Seafood politics: Catfish? Really?
The Senate just voted to reverse a decision of Congress last year to remove catfish inspection from the FDA (which is usually in charge of regulating seafood) and give it to the USDA (which usually regulates meat and poultry).
Why did the 2008 and 2012 farm bills say that catfish inspection should be given to USDA?
It depends on whom you ask.
- Defenders say it’s because USDA has the resources to protect us against unsafe Vietnamese catfish.
- Critics said it’s to protect the Mississippi catfish industry against the food safety hazards of cheap imported catfish from Vietnam.
Indeed, the USDA inspection program is finding antibiotics and other unapproved carcinogens in catfish imported from Vietnam.
This issue, however, is a sticking point in US negotiations with Vietnam over the Trans Pacific Partnership trade agreement.
Vietnam wants the USDA catfish inspection removed as an unfair barrier to trade.
What is this about? Not fish safety, really. It’s about protecting catfish farmers in the South and setting up “more rigorous” safety criteria that will exclude competitive foreign catfish imports, especially from Vietnam.
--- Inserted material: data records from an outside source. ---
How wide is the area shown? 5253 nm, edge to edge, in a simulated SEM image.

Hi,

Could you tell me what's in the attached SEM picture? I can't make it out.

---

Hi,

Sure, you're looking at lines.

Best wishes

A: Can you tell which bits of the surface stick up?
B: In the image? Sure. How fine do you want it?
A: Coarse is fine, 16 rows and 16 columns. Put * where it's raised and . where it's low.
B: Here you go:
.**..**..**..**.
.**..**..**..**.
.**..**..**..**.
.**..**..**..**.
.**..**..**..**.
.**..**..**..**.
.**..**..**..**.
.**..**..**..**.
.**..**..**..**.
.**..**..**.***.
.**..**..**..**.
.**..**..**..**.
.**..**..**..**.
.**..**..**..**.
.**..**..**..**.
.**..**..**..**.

Food retailers and retail trade associations are for reverting inspection to FDA. They say USDA’s catfish inspection program will take years to allow imports from Vietnam, thereby causing the cost of domestic catfish to rise.
The Government Accountability Office (GAO) has 10 times stated that this program is “duplicative” and at “high risk” for fraud, waste, abuse, and mismanagement…This is not a food safety issue. USDA acknowledges that catfish, regardless of where it comes from, is considered a “low risk food.”
It’s not surprising if USDA’s import safety system is better than the FDA’s. USDA gets $14 million a year to run its currently non-operating catfish inspection system. The FDA gets $700,000 and, according to the Government Accountability Office, has managed pretty well with it.
My conclusion then and now:
If the political fuss over catfish inspection reveals anything, it is why we so badly need a single food safety agency—one that combines and integrates the food safety functions of USDA and FDA—to ensure the safety of the American food supply.